Game4Loc: A UAV Geo-Localization Benchmark from Game Data

TL;DR

This paper introduces GTA-UAV, a large-scale UAV geo-localization dataset created from computer game environments, and proposes a practical cross-view image retrieval method that improves UAV localization accuracy in diverse scenarios.

Contribution

The work provides a new large-scale, diverse UAV dataset from game data and develops a contrastive learning approach for cross-view geo-localization that addresses practical challenges.

Findings

The dataset covers multiple altitudes, attitudes, and scenes.

The proposed method effectively learns cross-view matching without extra post-processing.

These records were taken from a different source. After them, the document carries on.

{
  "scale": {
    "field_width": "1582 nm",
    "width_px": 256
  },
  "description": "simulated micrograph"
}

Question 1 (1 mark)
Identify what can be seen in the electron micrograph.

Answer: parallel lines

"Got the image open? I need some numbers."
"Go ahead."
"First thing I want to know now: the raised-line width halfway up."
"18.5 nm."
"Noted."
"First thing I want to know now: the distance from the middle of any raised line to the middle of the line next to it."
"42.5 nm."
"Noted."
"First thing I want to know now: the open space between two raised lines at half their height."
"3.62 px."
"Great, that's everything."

Experiments show improved localization accuracy and generalization to real-world scenarios.

Abstract

The vision-based geo-localization technology for UAV, serving as a secondary source of GPS information in addition to the global navigation satellite systems (GNSS), can still operate independently in the GPS-denied environment. Recent deep learning based methods attribute this as the task of image matching and retrieval. By retrieving drone-view images in geo-tagged satellite image database, approximate localization information can be obtained. However, due to high costs and privacy concerns, it is usually difficult to obtain large quantities of drone-view images from a continuous area. Existing drone-view datasets are mostly composed of small-scale aerial photography with a strong assumption that there exists a perfect one-to-one aligned reference image for any query, leaving a significant gap from the practical localization scenario. In this work, we construct a large-range contiguous area UAV geo-localization dataset named GTA-UAV, featuring multiple flight altitudes, attitudes, scenes, and targets using modern computer games. Based on this dataset, we introduce a more practical UAV geo-localization task including partial matches of cross-view paired data, and expand the image-level retrieval to the actual localization in terms of distance (meters). For the construction of drone-view and satellite-view pairs, we adopt a weight-based contrastive learning approach, which allows for effective learning while avoiding additional post-processing matching steps. Experiments demonstrate the effectiveness of our data and training method for UAV geo-localization, as well as the generalization capabilities to real-world scenarios.